Tuesday, October 15, 2002

BWA-hahahahahaha! I had been contemptuously dismissive of Apple's "Switch" campaign, mostly because of the universally dweebish character of the "professional" users they trot out as spokesvermin (as opposed to Tony Hawk and Kelly Slater, who have day-jobs not involving computer crap). It must have been effective, however, because Microsoft came up with their own "Switch" campaign showing how "easy" (read: painful) it is to switch to Winders from a Macintosh. The problem? The whole thing was a lie.
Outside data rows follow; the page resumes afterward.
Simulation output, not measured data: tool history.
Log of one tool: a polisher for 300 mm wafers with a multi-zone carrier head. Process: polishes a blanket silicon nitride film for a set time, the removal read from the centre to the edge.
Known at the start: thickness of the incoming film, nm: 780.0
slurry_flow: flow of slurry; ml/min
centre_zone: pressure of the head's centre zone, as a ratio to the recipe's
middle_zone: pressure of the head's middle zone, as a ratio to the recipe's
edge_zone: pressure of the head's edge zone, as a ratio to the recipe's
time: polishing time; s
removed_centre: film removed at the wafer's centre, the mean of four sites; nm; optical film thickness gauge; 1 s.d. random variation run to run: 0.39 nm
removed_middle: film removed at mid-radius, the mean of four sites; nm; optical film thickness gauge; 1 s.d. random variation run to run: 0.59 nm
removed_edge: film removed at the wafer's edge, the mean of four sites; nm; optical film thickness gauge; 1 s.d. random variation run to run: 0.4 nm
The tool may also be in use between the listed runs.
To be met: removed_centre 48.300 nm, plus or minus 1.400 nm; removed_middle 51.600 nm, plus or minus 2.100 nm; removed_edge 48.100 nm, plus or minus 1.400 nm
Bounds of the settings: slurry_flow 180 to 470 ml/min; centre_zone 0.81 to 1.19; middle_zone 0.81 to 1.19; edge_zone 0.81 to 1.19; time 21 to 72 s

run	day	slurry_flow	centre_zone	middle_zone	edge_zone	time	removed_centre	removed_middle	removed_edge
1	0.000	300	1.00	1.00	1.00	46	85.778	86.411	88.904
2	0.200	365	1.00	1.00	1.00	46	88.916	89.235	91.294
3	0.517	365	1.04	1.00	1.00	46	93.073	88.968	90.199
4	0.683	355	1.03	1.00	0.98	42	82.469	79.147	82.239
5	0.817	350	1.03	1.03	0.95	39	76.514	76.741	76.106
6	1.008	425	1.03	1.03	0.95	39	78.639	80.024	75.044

Way back when MS was in court trying to claim, with straight faces, that they weren't monopolists but were philanthropists of the first order, they claimed that the people were on their side. To demonstrate, they pointed to a "grass roots" effort to petition the court to stop picking on Microsoft. Unfortunately for MS, the artificial nature of the campaign was winkled out in an amazingly short time, and the online world crafted a new name for that kind of underhandesness: "astroturf". (Get it? Artificial grass? Hee hee!)

Right on schedule, MS demonstrates that they continue to think their job is to LIE TO THEIR F*CKING CUSTOMERS!!!! Is there anybody who still believes that Microsoft is out to do anything, and I mean anything whatsoever, besides increase their market share and/or earnings? Other corporations have to limit their predations upon their customer base because the customers could go somewhere else. If IBM lies to you about WebSphere, BEA will cheerfully sell you a Weblogic license. If Oracle lies to you about their security-hardened database, well then IBM will sell you a DB2 license. Microsoft doesn't seem to have that limit; if Microsoft lies to you about a security vulnerability (cross-site scripting, VBA, HTML mail in Outlook, etc etc ad nauseam), then you can, um, piss up a rope.

I can only hope that a security breach so extreme happens somewhere that insurance firms will either raise the premiums for, or stop insuring entirely, companies which use Microsoft products as their infrastructure. I don't see any other path down which the U.S. would cease their reliance on Microsoft products, damn it all.